Table 3.2: Numerical example for method of false position
\(k\)
\(x_n\)
\(f(x_n)\)
\(\lvert x_n-\sqrt{2}\rvert\)
1
1.333333333
-0.222222223
0.080880229
2
1.400000000
-0.040000000
0.014213562
3
1.411764706
-0.006920415
0.002448856
4
1.413793104
-0.001189059
0.000420458
5
1.414141414
-0.000204061
0.000072148
6
1.414201183
-0.000035014
0.000012379
7
1.414211438
-0.000006009
0.000002124
8
1.414213198
-0.000001031
3.64\(\times10^{-7}\)
9
1.414213500
\(-1.76\times10^{-7}\)
6.20\(\times10^{-8}\)
10
1.414213552
\(-2.90\times10^{-8}\)
1.00\(\times10^{-8}\)
The animation in Figure 3.3 shows the method of false position in action.
Figure 3.3: Method of false position
The method of false position converges faster than the bisection method in many cases. Unfortunately, it is not guaranteed that the method of false position will always converge faster—there are other examples where it actually turns out to be slower. A precise error estimate for the method of false position is hard to find, so we cannot predict how fast the method will converge.
We will now investigate a different problem that is closely related to root finding: the fixed point problem. Given a function \(g\) (of one real argument with real values), we look for a number \(p\) such that \[
g(p)=p.
\tag{3.10}\] This \(p\) is called a fixed point of \(g\).
Any root finding problem \(f(x)=0\) can be reformulated as a fixed point problem, and this can be done in many (in fact, infinitely many) ways. For example, given \(f\), we can define \(g(x):=f(x) + x\); then \[
f(x) = 0 \quad \Leftrightarrow\quad g(x)=x.

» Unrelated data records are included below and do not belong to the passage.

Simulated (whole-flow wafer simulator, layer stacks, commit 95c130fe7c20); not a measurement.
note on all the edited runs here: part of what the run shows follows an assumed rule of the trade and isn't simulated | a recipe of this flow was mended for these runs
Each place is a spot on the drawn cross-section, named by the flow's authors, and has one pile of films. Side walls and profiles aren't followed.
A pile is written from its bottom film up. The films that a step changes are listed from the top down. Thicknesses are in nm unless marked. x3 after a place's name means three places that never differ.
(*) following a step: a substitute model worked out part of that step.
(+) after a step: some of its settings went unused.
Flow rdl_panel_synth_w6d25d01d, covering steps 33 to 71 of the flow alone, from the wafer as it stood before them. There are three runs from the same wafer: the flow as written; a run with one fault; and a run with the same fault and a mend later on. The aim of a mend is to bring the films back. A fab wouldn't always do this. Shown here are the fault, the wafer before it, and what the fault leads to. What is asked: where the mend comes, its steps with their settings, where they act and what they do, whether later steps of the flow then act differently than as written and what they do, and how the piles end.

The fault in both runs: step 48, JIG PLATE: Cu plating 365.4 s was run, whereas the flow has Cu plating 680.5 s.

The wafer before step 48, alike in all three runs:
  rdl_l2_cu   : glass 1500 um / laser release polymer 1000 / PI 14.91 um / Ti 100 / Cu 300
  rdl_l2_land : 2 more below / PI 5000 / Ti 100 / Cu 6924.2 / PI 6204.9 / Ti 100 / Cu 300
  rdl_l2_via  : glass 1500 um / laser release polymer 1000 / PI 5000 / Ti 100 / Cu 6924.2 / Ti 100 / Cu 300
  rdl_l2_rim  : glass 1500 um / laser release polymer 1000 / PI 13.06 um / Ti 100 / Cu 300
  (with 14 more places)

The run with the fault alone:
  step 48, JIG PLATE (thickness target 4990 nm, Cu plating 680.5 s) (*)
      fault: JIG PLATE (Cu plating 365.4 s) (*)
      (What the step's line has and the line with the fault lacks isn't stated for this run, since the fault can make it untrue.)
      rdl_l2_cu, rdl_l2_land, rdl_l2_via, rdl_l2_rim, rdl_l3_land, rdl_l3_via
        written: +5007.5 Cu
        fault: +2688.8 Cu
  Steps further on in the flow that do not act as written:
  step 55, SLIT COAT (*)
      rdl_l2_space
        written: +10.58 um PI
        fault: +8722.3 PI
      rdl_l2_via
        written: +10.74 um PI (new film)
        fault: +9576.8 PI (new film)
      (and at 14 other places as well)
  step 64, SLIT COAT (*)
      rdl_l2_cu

\tag{3.11}\] Just as well, we could set \(g(x):=\lambda f(x) + x\) with any \(\lambda\in{\mathbb R}\backslash\{0\}\), and there are many other possibilities.
The heuristic idea for approximating a fixed point of a function \(g\) is quite simple. We take an initial approximation \(x_{0}\) and calculate subsequent approximations using the formula \[
x_{n}:=g(x_{n-1}).
\tag{3.12}\] A graphical representation of this sequence is shown in Figure 3.4.
Figure 3.4: Fixed point iteration
Why is this sequence expected to approximate a fixed point? Suppose for a moment that the sequence \((x_n)\) converges to some number \(p\), and that \(g\) is continuous. Then \[
p=\lim_{n\to\infty}x_{n}=\lim_{n\to\infty}g(x_{n-1})=
g\left(\lim_{n\to\infty}x_{n-1}\right)=g(p).
\tag{3.13}\] Thus, if the sequence converges, then it converges to a fixed point. However, this resolves the problem only partially. One would like to know:
Under what conditions does the sequence \((x_n)\) converge?
How fast is the convergence, i.e., can one obtain an estimate for the approximation error?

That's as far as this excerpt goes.